This week¶

This week I just want to pull the list of reward tampering methods from Reward Tampering Problems and Solutions in Reinforcement Learning: A Causal Influence Diagram Perspective to promote awareness of this problem. The paper is interesting for several other reasons as well, and I commend it to you:

Can an arbitrarily intelligent reinforcement learning agent be kept under control by a human user? Or do agents with sufficient intelligence inevitably find ways to shortcut their reward signal? This question impacts how far reinforcement learning can be scaled, and whether alternative paradigms must be developed in order to build safe artificial general intelligence.

Reward tampering¶

I've heard it said that no agent will ever become more intelligent than it takes to edit its own reward function, giving itself a simpler task. This paper treats such problems seriously, with some encouraging results.
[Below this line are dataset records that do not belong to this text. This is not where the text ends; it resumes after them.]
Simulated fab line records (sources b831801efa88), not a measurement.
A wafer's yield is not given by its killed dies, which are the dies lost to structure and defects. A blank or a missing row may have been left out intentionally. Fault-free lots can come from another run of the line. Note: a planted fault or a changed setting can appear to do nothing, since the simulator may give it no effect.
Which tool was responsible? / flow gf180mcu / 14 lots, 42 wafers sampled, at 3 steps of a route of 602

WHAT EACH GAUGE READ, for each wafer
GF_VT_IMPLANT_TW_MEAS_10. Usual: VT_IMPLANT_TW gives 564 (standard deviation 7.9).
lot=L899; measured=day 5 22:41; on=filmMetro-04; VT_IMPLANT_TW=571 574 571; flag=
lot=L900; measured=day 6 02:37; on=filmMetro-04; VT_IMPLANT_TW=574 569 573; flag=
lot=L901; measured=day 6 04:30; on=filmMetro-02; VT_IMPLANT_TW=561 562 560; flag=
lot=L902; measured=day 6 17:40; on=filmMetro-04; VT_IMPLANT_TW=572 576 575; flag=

From an AI safety perspective, we must bear in mind that in any practically implemented system, agent reward may not coincide with user utility. In other words, the agent may have found a way to obtain reward without doing the task. This is sometimes called reward hacking or reward corruption. We distinguish between a few different types of reward hacking.

Reward gaming vs. reward tampering¶

The authors make a distinction between reward gaming, where the agent exploits a misspecification of the process that determines the rewards, and reward tampering, where the agent actually modifies that process. This paper is focused on the latter.

They then subdivide reward tampering into three subcategories, according to whether the agent has tampered with the function itself, the feedback that trains the reward function, or the input to the reward function.

Hacking the reward function: Section 3¶

First, regardless of whether the reward is chosen by a computer program, a human, or both, a sufficiently capable, real-world agent may find a way to tamper with the decision. The agent may for example hack the computer program that determines the reward. Such a strategy may bring high agent reward and low user utility. This reward function tampering problem will be explored in Section 3.

Fortunately, there are modifications of the RL objective that remove the agent’s incentiveto tamper with the reward function.

In Section 3 the authors formalize the problem, and propose two reward variants that disincentivize tampering.

Manipulating the feedback mechanism: Section 4¶

The related problem of reward gaming can occur even if the agent never tamperswith the reward function. A promising way to mitigate the reward gaming problem isto let the user continuously give feedback to update the reward function, using online reward-modeling. Whenever the agent finds a strategy with high agent reward but low user utility, the user can give feedback that dissuades the agent from continuing the behavior. However, a worry with online reward modeling is that the agent may influence the feedback. For example, the agent may prevent the user from giving feedback while continuing to exploit a misspecified reward function, or manipulate the user to give feedback that boosts agent reward but not user utility. This feedback tampering problem and its solutions will be the focus of Section 4.

Section 4 proposes several potential modifications to disincentivize or directly prevent feedback manipulation, ultimately with the recommendation that they be combined in an ensemble.

Input tampering: Section 5¶

Finally, the agent may tamper with the input to the reward function, so-called RF-input tampering, for example by gluing a picture in front of its camera to fool the reward function that the task has been completed. This problem and its potential solution will be the focus of Section 5.

Very interestingly, Section 5 argues that model-based methods avoid the input tampering problem.

Results summary¶

One way to prevent the agent from tampering with the reward function is to isolate or encrypt the reward function, and in other ways trying to physically prevent the agent from reward tampering. However, we do not expect such solutions to scale indefinitely with our agent’s capabilities, as a sufficiently capable agent may find ways around most defenses. Instead, we have argued for design principles that prevent reward tampering incentives, while still keeping agents motivated to complete the original task. Indeed, for each type of reward tampering possibility, we described one or more design principles for removing the agent’s incentive to use it. The design principles can be combined into agent designs with no reward tampering incentive at all.

An important next step is to turn the design principles into practical and scalable RL algorithms, and to verify that they do the right thing in setups where various types of reward tampering are possible. With time, we hope that these design principles will evolve into a set of best practices for how to build capable RL agents without reward tampering incentives. We also hope that the use of causal influence diagrams that we have pioneered in this paper will contribute to a deeper understanding of many other AI safety problems and help generate new solutions.

Parting thoughts¶

I look forward to reading this paper more thoroughly, both because I understand this problem of disincentivising reward hacking is hard, and because Causal Influence Diagrams sound interesting and generally useful.
AI safety is important, and I rather hope that awareness of some ways your agents could cheat will help to prevent such errors from leaking out into the world before they are caught.